Victor Hugo's 'Hunchback Of Notre Dame' Immortalized French Cathedral
STEVE INSKEEP, HOST:
"The Hunchback Of Notre Dame" was at the top of Amazon's bestsellers list in France on Tuesday afternoon. The cathedral in the title is immortalized by Victor Hugo's 1831 novel and by later film versions of the same story. The novel was an effort to help restore the cathedral back then. So as restorations begin again after this week's fire, we've called writer and film critic Andrew Lapin.
ANDREW LAPIN, BYLINE: Good morning.
INSKEEP: What does that mean, that the novel was part of an effort to restore the cathedral?
LAPIN: So Victor Hugo writes "The Hunchback Of Notre Dame" in 1831. The cathedral, by this point, is in a state of neglect and disrepair, still recovering from the French Revolution just a few decades earlier. And he really wants to be, basically, a celebrity advocate for Gothic preservation. And he really wants this architecture to be restored for future generations. When I talked to Catherine Clark, who's a professor of French history at MIT, she told me that Victor Hugo writes this novel as an outcry to try to bring the state of Notre Dame to state attention and public attention and alert everyone that this architectural heritage is falling apart.
INSKEEP: Did it work?
LAPIN: It did work, very well. The book is enormously popular. People really thrill to the story of Quasimodo as, you know, this bell ringer who lives in the in the tower but is also a metaphor for the tower itself. The story is deeply human, and there is a major restoration effort that takes place after the book's publication.
INSKEEP: You know, I'm amazed to hear you talk about the bell tower because part of the story of the fire this week, which we've heard elsewhere on today's program, is firefighters going up into the bell towers, risking their lives for this building and, according to officials, saving the building from much worse damage, maybe heading it off within a very brief period of time. What do you think about when you bring your literary background to that story of this week?

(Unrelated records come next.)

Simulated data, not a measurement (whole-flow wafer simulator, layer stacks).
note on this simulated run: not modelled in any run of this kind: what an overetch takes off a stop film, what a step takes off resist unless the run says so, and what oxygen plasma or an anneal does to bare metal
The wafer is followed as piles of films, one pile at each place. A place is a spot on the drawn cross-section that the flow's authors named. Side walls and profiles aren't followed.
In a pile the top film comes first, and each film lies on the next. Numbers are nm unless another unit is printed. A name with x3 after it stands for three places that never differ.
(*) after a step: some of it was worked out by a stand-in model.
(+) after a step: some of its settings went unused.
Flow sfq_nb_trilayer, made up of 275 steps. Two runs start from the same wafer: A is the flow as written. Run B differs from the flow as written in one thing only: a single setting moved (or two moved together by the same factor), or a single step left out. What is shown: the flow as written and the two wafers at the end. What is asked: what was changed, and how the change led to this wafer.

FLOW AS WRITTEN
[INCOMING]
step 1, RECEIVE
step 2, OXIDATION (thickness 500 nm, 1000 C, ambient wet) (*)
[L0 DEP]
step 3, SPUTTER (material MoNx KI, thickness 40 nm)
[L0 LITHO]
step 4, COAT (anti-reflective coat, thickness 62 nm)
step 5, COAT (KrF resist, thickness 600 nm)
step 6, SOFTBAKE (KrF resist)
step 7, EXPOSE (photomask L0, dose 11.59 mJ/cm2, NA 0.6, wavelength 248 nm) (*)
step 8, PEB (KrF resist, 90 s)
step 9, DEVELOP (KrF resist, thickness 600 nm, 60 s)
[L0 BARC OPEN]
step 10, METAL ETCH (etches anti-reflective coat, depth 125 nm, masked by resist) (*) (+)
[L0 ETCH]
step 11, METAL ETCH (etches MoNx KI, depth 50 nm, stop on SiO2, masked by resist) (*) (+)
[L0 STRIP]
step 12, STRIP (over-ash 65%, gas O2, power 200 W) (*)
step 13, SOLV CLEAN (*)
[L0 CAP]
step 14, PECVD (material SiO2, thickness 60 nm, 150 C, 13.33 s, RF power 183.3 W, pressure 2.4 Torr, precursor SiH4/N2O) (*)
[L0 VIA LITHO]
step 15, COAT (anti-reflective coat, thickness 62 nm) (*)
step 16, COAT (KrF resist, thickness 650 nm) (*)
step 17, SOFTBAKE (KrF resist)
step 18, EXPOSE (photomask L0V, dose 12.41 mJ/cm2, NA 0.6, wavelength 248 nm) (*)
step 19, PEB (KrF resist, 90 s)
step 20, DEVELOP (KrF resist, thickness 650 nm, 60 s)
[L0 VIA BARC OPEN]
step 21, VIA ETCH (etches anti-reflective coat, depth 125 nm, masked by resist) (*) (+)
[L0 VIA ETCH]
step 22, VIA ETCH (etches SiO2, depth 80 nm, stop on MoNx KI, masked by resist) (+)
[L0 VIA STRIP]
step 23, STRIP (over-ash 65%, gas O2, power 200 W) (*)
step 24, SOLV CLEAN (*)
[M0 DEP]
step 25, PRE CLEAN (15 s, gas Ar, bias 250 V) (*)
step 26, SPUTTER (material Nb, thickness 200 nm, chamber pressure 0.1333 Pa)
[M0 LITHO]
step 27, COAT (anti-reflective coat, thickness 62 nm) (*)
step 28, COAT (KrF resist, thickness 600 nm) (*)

LAPIN: What I think about is how this novel and the later adaptations that arose from it really continues to be this touchstone for so many people in terms of their relationship with Notre Dame. You know, I was asking people on Twitter to share some of their memories of the cathedral, and I was hearing from people saying, well, I remember reading this book and identifying with Quasimodo and visiting the cathedral or sitting at the Shakespeare and Company bookstore just across the Seine from the cathedral. So you see even today, it continues to be something that people really attach to and identify with. And every time people hear the bells of Notre Dame, I gather that, you know, a large number of them are probably thinking about Quasimodo.
INSKEEP: Do you think that is part of the reason that this fire seems to have touched so many hearts, even though no one was killed?
LAPIN: I think it's definitely a big part of the reason. You know, people really attach to narratives. And obviously, the cultural history of Notre Dame can't be overstated. But, like, this is a building that has been through many cycles of disrepair and rebuilding. And Victor Hugo spurred on one of those cycles nearly 200 years ago, and it looks like we're entering another cycle now.
INSKEEP: Did you think about Quasimodo when you heard the news?
LAPIN: I did. Well, I thought about a lot of things. But that was definitely one of the things that came to my mind, as I'm sure a lot of people at my age attached to the Disney version of the movie, and then you know, the subsequent stage musicals and the earlier adaptations. And I think Quasimodo and Notre Dame de Paris as a whole are intertwined in a lot of people's minds.
INSKEEP: Mr. Lapin, thanks so much.
LAPIN: Thank you, Steve.
INSKEEP: That's writer and film critic Andrew Lapin.